The effect of that forcing heavily worry me, because if we are mixing things, that could be an effect hidding the regularities of the subkeys associated with F1 and F2...

I think i will continue with the differential method; maybe my initial idea was right and we can obtain some additional info about the F_N's by examining the b_n numbers...

Whatever path you take, please be sure that you are selecting a good permutation (as i said in the comments to my post), because, if not, i'm absolutely sure than you will be messing things up due to the way you are calculating F1 and F2.

Nicola said...

I am using a good permutation so that is not a problem.

As I understand it, the arbitrariety in selecting the F3 and F4 s-boxes should not change the subkeys in a relevant way. The only effect on the subkeys should be a constant XOR in the 2nd and 3rd round subkeys--therefore not relevant for our analysis. 1st and 4th round subkeys should not change at all.

Andreas Naive said...

>I am using a good permutation so that is not a problem.

Nice to know it. :)

>As I understand it, the arbitrariety in selecting the F3 and F4 s-boxes should not change the subkeys in a relevant way. The only effect on the subkeys should be a constant XOR in the 2nd and 3rd round subkeys--therefore not relevant for our analysis. 1st and 4th round subkeys should not change at all.

Ummm, i'm more willing to accept that the subkeys from round #4 won't change in relevant ways than to accept that; i'm not sure, however. And... well, possibly if only some of the subkeys change in complex ways we can discover it by comparing the statistical regularities of the subkeys in different positions. ;) Go ahead, we will solve problems as they appear. :P But i want you to notice that it's not only by XORing the input to the S-boxes how this could change... you could, by example, also have XORs at the output of the S-Boxes at round #4, and that would modify the subkeys for the other rounds (including round #1).

I will thought a little whether it's possible to obtain more information from the differential Fn's.

Andreas Naive said...

Forget the comment about the XOR's. ;) I need to meditate on this.

Andreas Naive said...

>As I understand it, the arbitrariety in selecting the F3 and F4 s-boxes should not change the subkeys in a relevant way. The only effect on the subkeys should be a constant XOR in the 2nd and 3rd round subkeys--therefore not relevant for our analysis. 1st and 4th round subkeys should not change at all.

OK. After some paper & pencil work, now i fully follow and agree with you. However, even in the 1st and 4th round the subkeys will be XORed: a XOR must appear depending of which one of the equivalente S-Boxes you choose (that is to say, depending on to which table you assign the subkey = 0). But it seems OK.

Andreas Naive said...

>Essentially, if you XOR F4 with a value, then F2 needs to be XORed with the same value, and the subkey for F3 has to be adjusted as well.
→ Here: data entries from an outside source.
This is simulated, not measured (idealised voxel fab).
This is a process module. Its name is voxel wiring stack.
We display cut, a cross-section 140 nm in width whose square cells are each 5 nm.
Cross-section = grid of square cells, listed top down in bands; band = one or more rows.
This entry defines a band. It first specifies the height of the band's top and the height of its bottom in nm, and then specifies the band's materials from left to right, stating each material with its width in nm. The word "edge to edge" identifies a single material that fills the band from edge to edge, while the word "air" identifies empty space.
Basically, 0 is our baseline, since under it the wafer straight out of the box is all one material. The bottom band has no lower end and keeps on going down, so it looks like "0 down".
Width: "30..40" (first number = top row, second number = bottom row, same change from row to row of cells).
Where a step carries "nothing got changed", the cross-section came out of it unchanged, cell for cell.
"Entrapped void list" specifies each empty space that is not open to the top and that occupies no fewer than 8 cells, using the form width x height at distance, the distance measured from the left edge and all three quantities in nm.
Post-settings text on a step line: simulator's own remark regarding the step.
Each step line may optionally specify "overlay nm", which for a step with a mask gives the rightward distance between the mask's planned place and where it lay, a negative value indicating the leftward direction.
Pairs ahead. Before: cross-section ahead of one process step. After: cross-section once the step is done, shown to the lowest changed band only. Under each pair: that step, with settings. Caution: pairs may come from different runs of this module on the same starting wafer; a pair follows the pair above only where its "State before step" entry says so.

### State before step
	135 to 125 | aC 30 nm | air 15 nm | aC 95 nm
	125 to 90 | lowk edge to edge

Yes, i now see it perfectly, but... have you noticed that that value that is XORed depends on the table (i.e., depend on the address)? This suppose a difficulty to recover the subkeys, as i see it.

Nicola said...

> However, even in the 1st and 4th round the subkeys will be XORed: a XOR must appear depending of which one of the equivalente S-Boxes you choose (that is to say, depending on to which table you assign the subkey = 0).

Yes, but I wasn't even considering this, since it's just a fixed XOR in the s-box input, while XORing the s-box with a constant affects other s-boxes as well.

> Yes, i now see it perfectly, but... have you noticed that that value that is XORed depends on the table (i.e., depend on the address)? This suppose a difficulty to recover the subkeys, as i see it.

I don't understand what you mean, the address should have nothing to do with it. Of course the address changes the subkeys, but that's all. Can you make an example?

One important thing which took some time to iron out tonight is that the arbitrariety in the F3 and F4 s-boxes selection allows for ONE XOR on the whole box. Boxes that don't have 6 data inputs, and therefore would seem to be made of 2 or 4 independent blocks, need to have those blocks "aligned", otherwise the F1/F2 blocks wouldn't match.

Andreas Naive said...

>I don't understand what you mean, the address should have nothing to do with it. Of course the address changes the subkeys, but that's all. Can you make an example?

I was thinking on the way to choose F3(0) and F4(0) but, once we have selected a definition for the s-boxes from one table (two or four for the special ones), all are referred to those, so we have, indeed, only one. I needed to sleep when i wrote that. ;)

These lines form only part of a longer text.